I'm sorry if I'm asking some silly questions here. I've done a little OpenGL work in C++, but I'm totally new to OpenGL in Java and LWJGL. I've been trying to modify things from the NeHe tutorials to suit my application and it seems to work to work fine except for some unusual sized textures.

OpenGL 3.0 supposedly supports non-power-of-2 textures, and LWJGL 2.1 supports OpenGL 3, so I assume there's a way to use these textures. Can someone point me in the right direction regarding how to do that? I know I could split my textures into pieces or pad them to a larger size and only map part of that to an object, but it sure would be convenient to use the textures I have.

Thanks!

spasi

NPOT textures is an OpenGL 2.0 feature actually. Which means that if the OpenGL version is 2.0 or higher, or the ARB_texture_non_power_of_two extension is exposed, you can simply use the TEXTURE_2D target with NPOT textures, it will simply work.

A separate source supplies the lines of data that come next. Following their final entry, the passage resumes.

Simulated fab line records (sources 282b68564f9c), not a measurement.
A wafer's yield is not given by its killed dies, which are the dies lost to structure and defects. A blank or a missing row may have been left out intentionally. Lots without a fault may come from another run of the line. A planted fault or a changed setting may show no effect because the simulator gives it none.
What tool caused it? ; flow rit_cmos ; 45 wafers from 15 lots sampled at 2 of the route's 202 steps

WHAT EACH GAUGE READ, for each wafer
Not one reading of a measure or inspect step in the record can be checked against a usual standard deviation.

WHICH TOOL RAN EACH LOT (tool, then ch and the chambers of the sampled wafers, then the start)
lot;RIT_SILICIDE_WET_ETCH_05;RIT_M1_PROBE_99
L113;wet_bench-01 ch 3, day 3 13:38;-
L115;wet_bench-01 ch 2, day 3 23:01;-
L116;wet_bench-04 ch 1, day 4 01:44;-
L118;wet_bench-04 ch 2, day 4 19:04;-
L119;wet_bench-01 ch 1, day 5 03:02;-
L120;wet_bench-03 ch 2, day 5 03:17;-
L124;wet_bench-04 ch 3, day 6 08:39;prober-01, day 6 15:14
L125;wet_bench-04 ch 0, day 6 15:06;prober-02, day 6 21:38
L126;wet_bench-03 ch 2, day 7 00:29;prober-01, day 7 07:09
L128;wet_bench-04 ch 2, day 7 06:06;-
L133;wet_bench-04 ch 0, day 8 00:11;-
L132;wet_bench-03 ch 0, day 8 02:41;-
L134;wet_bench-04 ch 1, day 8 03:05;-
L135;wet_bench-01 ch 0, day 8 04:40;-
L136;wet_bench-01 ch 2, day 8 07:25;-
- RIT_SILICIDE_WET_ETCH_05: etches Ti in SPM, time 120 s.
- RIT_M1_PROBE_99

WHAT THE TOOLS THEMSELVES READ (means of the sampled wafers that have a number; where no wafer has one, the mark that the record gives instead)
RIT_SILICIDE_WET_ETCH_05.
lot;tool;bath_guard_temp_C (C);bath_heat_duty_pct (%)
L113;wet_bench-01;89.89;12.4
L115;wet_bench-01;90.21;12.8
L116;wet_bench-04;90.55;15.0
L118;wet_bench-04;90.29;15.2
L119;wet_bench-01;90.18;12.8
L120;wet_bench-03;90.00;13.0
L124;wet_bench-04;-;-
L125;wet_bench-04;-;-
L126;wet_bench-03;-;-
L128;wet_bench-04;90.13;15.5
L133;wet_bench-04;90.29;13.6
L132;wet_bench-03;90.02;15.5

e.g. glTexImage2D(GL_TEXTURE_2D, 0, internalFormat, 400, 300, 0, format, type);

You're also right that this has nothing to do with LWJGL/Java or C++, it's an OpenGL specification thingy.

Miodhchion

Thanks for the advice. Turns out my problem wasn't Java, LWJGL or OpenGL, but a file loading routine that was "helpfully" padding my textures to powers of two.